BitSeq stage 2
Using replicates from two conditions, we want to infer the transcripts with the highest probability of differential expression. Input data are MCMC samples data1-1.rpkm, data1-2.rpkm from one condition and data2-1.rpkm, data2-2.rpkm from the other condition. The programs will be using logged values of expression.
First we compute overall mean expression (and variance) for each transcript, which is later used to group transcripts with similar expression, the second stage works with logged expression values thus we need to use the --log
option:
$ $BitSeq/getVariance --log -o data.Lmean data[12]-[12].rpkm
Hyperparameters
We need to estimate expression dependent hyperparameters:
$ $BitSeq/estimateHyperPar --meanFile data.Lmean -o data.param data1-[12].rpkm C data2-[12].rpkm
- arguments: files with samples, the letter “C” separates samples from various conditions (it’s possible to use more than 2 conditions)
- options: file with overall expression means, output file
Condition specific expression, and PPLR
Now we can estimate condition mean expression for each transcript. And the probability of positive log ratio PPLR.
$ $BitSeq/estimateDE -o data -p data.param data1-[12].rpkm C data2-[12].rpkm
- arguments: files with samples, the letter “C” separates samples from various conditions (it’s possible to use more than 2 conditions)

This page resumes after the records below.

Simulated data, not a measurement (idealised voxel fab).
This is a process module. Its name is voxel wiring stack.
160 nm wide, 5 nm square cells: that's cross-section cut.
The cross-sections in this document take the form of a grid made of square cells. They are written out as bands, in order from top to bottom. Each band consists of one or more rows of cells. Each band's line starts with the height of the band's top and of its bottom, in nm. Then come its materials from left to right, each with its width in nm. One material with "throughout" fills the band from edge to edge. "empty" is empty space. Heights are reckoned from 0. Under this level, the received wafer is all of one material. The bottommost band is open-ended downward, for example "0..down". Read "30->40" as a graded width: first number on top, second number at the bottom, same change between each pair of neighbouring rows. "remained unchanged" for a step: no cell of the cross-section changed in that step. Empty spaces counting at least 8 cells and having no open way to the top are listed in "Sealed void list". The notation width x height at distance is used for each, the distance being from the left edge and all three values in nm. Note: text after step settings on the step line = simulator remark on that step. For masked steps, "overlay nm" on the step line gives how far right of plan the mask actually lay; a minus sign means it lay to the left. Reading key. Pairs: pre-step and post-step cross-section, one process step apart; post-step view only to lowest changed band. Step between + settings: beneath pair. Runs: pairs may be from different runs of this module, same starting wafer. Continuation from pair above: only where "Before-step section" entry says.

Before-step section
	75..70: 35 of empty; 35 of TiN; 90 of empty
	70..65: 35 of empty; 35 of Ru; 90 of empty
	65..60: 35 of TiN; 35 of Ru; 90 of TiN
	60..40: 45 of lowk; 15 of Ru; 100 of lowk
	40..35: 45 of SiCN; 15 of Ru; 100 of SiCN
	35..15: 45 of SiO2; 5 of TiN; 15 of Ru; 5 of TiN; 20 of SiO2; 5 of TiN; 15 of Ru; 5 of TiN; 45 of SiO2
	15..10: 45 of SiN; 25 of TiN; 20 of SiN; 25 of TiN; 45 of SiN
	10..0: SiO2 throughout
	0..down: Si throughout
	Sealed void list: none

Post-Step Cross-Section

- options: output file prefix, hyperparameters previously estimated
- adding options
--samples
tells program to output also the samples of condition mean expression in files data-C0.est and data-C1.est
Program creates file data.pplr which contains Probability of Positive Log Ratio, mean log2 fold change, confidence intervals, and mean condition mean expressions. The PPLR values can be used to rank the transcripts based on the DE belief.